Performance Metrics

I’ve scoured the support site and most areas online looking for any way to grab performance metrics for monitoring. Is this possible?

Ideally any of the following:

  • Utilization percentage of the whole card (or individual MX3 Chips)
  • Temperature of the board and or chips
  • Power consumption
  • Throughput
  • Latency

I’m looking to create a custom Prometheus exporter to monitor the performance of the 2 MX3 M.2 cards I have installed.

Any advice you have would be appreciated!

Update:

I found where the temperature and utilization is stored under:

|/sys/memx0/temperature|Current NPU temperature (°C)|

|/sys/memx0/utilization|Real-time NPU usage (%)|

I’m assuming those are all the performance metrics available at this time?

Hi there!

The utilization is at /sys/memx{0,1}/utilization. But note that this number represents MX3 “pipeline fullness” percent, not the percent of utilized compute/memory units on the chips, which is information known offline by the Compiler instead.
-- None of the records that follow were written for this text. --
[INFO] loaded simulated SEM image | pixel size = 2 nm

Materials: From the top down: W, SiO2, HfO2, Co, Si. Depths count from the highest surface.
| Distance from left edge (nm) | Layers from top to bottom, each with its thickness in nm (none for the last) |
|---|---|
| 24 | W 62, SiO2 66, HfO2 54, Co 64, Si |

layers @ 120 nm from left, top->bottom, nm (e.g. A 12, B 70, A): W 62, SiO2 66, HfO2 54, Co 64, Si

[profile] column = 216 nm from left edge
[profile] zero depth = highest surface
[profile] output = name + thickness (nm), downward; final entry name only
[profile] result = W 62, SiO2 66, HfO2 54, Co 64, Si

Temperature info can be found both in /sys/memx0/temperature (and /sys/memx1/temperature for the 2nd card). It is also in the Linux hwmon subsystem, so they should show up as a sensor, like CPU temps, in commands such as sensors.

Power consumption unfortunately isn’t self-reported and needs to be measured externally. We do have a different M.2 module option with power measurement capability, but it’s not in production yet.

Throughput measurements, in terms of MB/s sending to and from the module, are available by adding a debug flag to the module parameters: fs_debug_en=1. So for example, you can add the line: memx_cascade_plus_pcie fs_debug_en=1 to the /etc/modules file.

Latency is measured at the application level in our case, by taking differences between timestamps, so I don’t think there would be a way to universally share this info with Prometheus.


So in summary:

  • Temperature: yes, via linux sensors or /sys/memx*/temperature
  • Utilization: yes, via /sys/memx*/utilization, but note it means “pipeline fullness” and not “compute unit activity”
  • Power: not yet
  • Throughput: yes, via /sys/memx*/throughput (needs module flag)
  • Latency: no, reported by applications
1 Like

Thanks so much Tim for your response. Looking forward to testing and benchmarking. I’ll report back here if I have any other questions!